Presenting: Esther and Li, Two Toronto-based women, Create a Documentary during a Holocaust Education Trip

7. You also visited 3 Nazi death camps: Treblinka, Auschwitz and Majdanek. What was your visit to Treblinka like? Where is it located, what does it look like, what did you feel?

Esther: Treblinka is located in the countryside. The camp’s barracks had been destroyed at the end of the war. Today, Treblinka is filled with hundreds of jagged rocks of various sizes over green grass that has grown over the horrors. The rocks represent the different cities from where Jews were deported. The larger the rock, the larger the Jewish population that once was.

To me, Treblinka felt like a huge cemetery. The jagged rocks are extremely powerful. This camp probably evoked the strongest emotional reaction in me of all the camps Though the ugliness of the camp and the actual barracks were no longer there, I was left to imagine the horrors that took place on the grounds I was walking on. Furthermore, based on research my father conducted, I knew that many of our family members from Poland who perished in the Holocaust had been deported to Treblinka.

Li: When we arrived at Treblinka, I was not sure as to what to expect there. I had very little information on the camp, but knew that it was one of the larger and more famous camps. To get to Treblinka, we traveled by bus along a small rural road, through small villages and passing farms. As we arrived, we noticed that the camp was situated in a very dense forested area, so we couldn’t see anything as we approached.

As I was doing 2nd unit camera work – which means I was gathering background footage to be used along with Sandy’s footage – I had to get ahead of the group, and catch their reactions as they were going into the camp. I was a bit nervous to go ahead on my own. I wasn’t sure if I was going to see tattered barracks, remains of a crematorium, images of the horrors that happened there. But as I traveled along the path carved out in the wooded area, I finally came to a clearing, a stretch of land several football fields wide. This was not what I expected. I was overwhelmed by the sight of all the jagged rocks, but felt a sense of relief and as well peace for those who died there, for nature certainly has taken over and covered the evil that once was there. It seemed as though many of the group members felt the same way. We all spread out and had moments to reflect on our own. In the end, we came together and said a prayer to those who died there. Though many of us were not from the same religious background, the prayer was the most emotional and most spiritual moment of the trip for me.

Railway tracks leading to Treblinka

8. How did your visit to Auschwitz unfold? Where is it located, what does it look like? Please describe your experience.

Li: Auschwitz is a known concentration camp in Poland. The sheer size of the camp, or in actuality camps as there were 3 different sites, was enormous. My impression of the camp as it is today was that it was a well oiled machine – unlike other camps. They had set-up tour guides to escort the visitors, and had set the camp up as more of a museum. It wasn’t as raw as what I expected.
As for our documentary, this was the only location where we were unable to get a permit to film unless we paid a permit fee. Since we were unable to do so, we left this out of our documentary.

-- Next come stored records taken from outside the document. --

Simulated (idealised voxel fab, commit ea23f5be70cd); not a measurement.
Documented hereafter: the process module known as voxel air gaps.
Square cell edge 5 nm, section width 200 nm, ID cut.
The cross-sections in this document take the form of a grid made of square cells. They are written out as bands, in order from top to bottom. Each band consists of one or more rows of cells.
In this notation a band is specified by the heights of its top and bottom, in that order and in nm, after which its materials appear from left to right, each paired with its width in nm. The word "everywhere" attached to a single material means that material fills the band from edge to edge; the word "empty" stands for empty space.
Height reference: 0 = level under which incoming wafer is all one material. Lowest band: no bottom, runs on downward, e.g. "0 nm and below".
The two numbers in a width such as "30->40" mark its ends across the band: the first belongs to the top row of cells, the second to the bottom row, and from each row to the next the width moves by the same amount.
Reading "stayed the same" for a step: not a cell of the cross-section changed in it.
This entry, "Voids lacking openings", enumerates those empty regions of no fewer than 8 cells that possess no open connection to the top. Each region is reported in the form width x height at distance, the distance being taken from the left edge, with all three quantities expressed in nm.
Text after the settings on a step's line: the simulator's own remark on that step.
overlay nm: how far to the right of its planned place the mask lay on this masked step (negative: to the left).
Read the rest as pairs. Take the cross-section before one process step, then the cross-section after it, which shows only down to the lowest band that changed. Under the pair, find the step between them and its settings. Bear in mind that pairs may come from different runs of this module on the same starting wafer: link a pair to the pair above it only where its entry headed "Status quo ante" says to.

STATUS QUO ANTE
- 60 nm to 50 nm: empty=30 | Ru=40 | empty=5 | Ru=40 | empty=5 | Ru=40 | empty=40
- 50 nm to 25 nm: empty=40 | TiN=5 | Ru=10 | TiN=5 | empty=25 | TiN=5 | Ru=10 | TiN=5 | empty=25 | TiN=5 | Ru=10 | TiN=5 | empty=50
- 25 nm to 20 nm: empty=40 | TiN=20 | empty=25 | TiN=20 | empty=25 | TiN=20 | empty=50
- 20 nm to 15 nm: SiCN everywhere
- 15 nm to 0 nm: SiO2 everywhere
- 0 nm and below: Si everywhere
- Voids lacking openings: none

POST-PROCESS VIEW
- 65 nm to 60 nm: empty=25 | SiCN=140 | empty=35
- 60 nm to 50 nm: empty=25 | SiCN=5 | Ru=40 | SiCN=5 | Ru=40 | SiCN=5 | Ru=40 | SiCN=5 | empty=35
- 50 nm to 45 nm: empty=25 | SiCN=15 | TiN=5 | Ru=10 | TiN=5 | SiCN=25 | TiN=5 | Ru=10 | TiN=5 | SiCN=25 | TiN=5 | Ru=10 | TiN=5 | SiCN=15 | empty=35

9. Please tell us about your visit to Majdanek.

Esther: Despite it being a beautiful sunny day that day, black crows flew above and echoed throughout the camp adding to the rawness of the place. Surrounded by barbed wire, we saw rows of barracks. The barrack filled with people’s shoes particularly left a lasting impression. We also saw the crematorium, gas chambers, a dissection table and a huge monument filled with ashes and bones of those who were murdered. Unlike the other camps we had visited on the trip, Majdanek didn’t leave that much to the imagination. The remnants of horror were right in our faces.

Perhaps most shocking of all was the proximity of the camp to the city. There is no way that people living in the city did not know what was going on at this camp. It was right in their backyards.

10. There were some interesting dynamics in your travel group and different viewpoints must have emerged. Please comment on some of the interesting conversations and reflections that emerged during the trip.

Esther: As always in a group dynamic, people have different opinions and it was no different on our trip. I had perhaps the greatest difference of opinion from several in the group about Treblinka. Some in the group began speaking of the nature there – the grass, the flowers, the butterflies and how it had grown over the horrors that once took place. These people found a sense of hope at Treblinka.

I on the other hand couldn’t understand someone finding hope at a death camp. I felt their sense of hope was some sort of defense mechanism. I took the place for what it had been, a death camp, a place of horror, of sadness and today a memorial. Interestinglyas the trip went on and we visited more camps that contained evidence of the atrocities ie . crematorium, gas chambers, etc., I didn’t hear people speaking of hope anymore.

Toilets in barrack

11. For Esther: please tell us about your special side trip to Kielce, your grandparent’s birth town.

Esther: It was very interesting for me to visit Kielce. I had the address where my grandfather had lived but when I found the street, the actual building was no longer there.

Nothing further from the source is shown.